Trouble man: Amiri Baraka has been under siege recently for his poem "Somebody Blew Up America." But long before the latest firestorm, this literary legend has made controversy a way of life - includes selected bibliography

Black Issues Book Review, March-April, 2003 by Robert Fleming

He was a pivotal figure in the election of Newark's first black mayor, Kenneth Gibson in 1970. During the '70s, he reassessed his black-nationalist stance, criticizing its limitations, and embraced socialism. His message of race pride, self-determinism and political activism could still be found in the flurry of work published in this period; books such as In Our Terribleness (1970), Raise Race Rays Raze: Essays Since 1975 and Selected Poetry of Amiri Baraka/LeRoi Jones (1979). At a time when many Black Arts Movement writers saw their talents cool, the poems, plays and essays continued to flow from Baraka, including mesmerizing dramas like Dutchman and The Slave. Throughout the 1980s and 1990s, as he evolved both artistically and politically, Baraka published Daggers and Javelins: Essays, 1974-1979 (1984), The Autobiography of LeRoi Jones/Amiri Baraka (1984), Eulogies (1996) and Six Persons: Novel and Short Stories (1998).

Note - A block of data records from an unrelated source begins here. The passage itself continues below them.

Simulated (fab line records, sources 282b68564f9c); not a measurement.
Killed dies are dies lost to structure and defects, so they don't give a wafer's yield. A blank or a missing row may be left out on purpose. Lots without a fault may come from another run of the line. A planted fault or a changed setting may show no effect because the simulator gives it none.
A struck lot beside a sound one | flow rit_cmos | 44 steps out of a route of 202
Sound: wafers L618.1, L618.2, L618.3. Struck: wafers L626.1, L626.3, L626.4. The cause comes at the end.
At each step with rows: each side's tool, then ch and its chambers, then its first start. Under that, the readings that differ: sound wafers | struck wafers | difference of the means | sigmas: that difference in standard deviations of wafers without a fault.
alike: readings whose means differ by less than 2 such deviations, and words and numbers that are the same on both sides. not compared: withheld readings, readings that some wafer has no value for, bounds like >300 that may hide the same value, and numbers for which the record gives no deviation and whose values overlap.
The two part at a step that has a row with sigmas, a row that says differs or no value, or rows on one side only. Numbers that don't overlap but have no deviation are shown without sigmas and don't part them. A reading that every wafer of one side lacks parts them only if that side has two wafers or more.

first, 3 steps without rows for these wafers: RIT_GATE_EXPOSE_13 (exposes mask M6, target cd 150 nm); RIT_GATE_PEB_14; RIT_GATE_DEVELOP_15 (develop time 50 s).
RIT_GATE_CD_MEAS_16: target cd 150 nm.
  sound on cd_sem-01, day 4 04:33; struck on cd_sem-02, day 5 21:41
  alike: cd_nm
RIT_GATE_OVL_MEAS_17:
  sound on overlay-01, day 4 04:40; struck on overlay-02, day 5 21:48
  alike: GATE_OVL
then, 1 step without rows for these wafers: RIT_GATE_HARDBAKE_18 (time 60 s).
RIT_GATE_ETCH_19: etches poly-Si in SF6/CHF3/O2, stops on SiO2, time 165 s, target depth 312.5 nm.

In an almost chameleon-like way, Baraka pushed his stylistic prowess as a poet, essayist and novelist to the limit. Going from a formal, Beat-influenced approach of startling images and wordplay to a more verbal, accessible format, which only increased his popularity. Some have criticized this transition as an example of a former wordsmith's rapid decline. But Baraka sees it differently.

"I have changed over the years because I have struggled to understand and change the world," says Baraka. "People who question change cannot really be trying to do this. How can you be in the world and your ideas over the years remain the same," he observes. "Those who question change are intellectually lazy, or suffer from the passivity of the overstuffed or cryptically satisfied."

While much of his early works are out of print, Baraka notes that part of what has happened has to do with the consolidation of American publishers and the stress on profits, and what he terms "covers" (when a white artist duplicates the work of a black artist and becomes more famous) of legitimate work with sensational imitations. "Black literature has been deeply co-opted by super-structural `covers' as in our music," he says.

"Since Dun & Bradstreet reported that the largest incremental leap in book buyers was among young black people, the corpses, as in rap, have covered or marginalized and obscured the most serious and committed young, black artists, with some Negroes committed to self-gratification and `getting over.' Or pleasing the master," he suggests. "Their work is superficial, frivolous, and tied to the shallow commercialism of the mainstream. The so-called mainstream `covers' its most significant, profound artists," Baraka adds. "Not only is the Black Arts Movement covered and denigrated by pimp Negroes and white folks, the Negro writers and artists raised by academic and commercial institutions are superficial hacks or openly reactionary," he says.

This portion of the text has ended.